What has happened recently, however, goes beyond this ongoing problem. You can read some of the details at the following archive. To summarize, the UKZN administration brought disciplinary charges against two professors who have been careful, civil critics of the UKZN administration in public. The main thrust of the charge against them was that they had criticized their own institution, which Vice-Chancellor Makgoba and his closest supporters maintain is not part of what is meant by “academic freedom”. (The director of personnel replied tersely to a request that these issues be discussed within the faculty senate by writing, ‘Employees are required to act in the interests of their employer at all times, and to show due respect’.)
Facing an expensive legal process (the UKZN adminstration retained its own lawyers using public funds, but the two accused professors would have had to pay for their own defense with little prospect of success under current South African labor law), one of the accused has found a job at another university and the other has signed a statement repudiating his earlier actions.
If you want a good sense of just how ugly and aggressive the behavior of the UKZN administration has become as international and national attention to their actions has escalated, read Vice-Chancellor Makgoba’s lengthy, rambling communique dated December 5th. Every once in a while, a U.S. university administration tries to keep a lid on public criticism by disciplining faculty critics, and it is always a sign that there is some kind of serious malfeasance that such an administration is trying to conceal. But I can’t think of any university president, no matter how desperately beseiged, who would say some of what Makgoba says in this communique: the pettiness and obsessiveness of the tone (such as disputing whether one of the two targeted professors is actually a scholar with a good intellectual reputation) reminds me of Captain Queeg on the stand in The Caine Mutiny. On grounds of pure professionalism alone, this should be enough reason for the national education bureaucracy to dismiss Makgoba and his closest advisors as soon as possible: this is the perfect opposite of leadership.

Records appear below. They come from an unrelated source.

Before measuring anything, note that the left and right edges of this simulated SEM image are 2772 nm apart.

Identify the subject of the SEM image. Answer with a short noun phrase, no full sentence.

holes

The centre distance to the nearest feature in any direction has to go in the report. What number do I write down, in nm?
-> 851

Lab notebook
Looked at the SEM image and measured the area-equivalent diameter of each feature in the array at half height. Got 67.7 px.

If you’re an academic professional and you’d like to help, consider signing the petition. (I also think this would make a good opportunity for the Chronicle of Higher Education and Inside Higher Education to update or write a story.) At the very least, though, no matter how bleak things may look for you right now if you’re working in a North American university, this should clarify about how bad things could be.
This is one of those crossroads for South Africa. Once certain thresholds are crossed, certain institutions ransacked, certain fragile possibilities destroyed, it will be very difficult, perhaps impossible, to regain a hope for the future.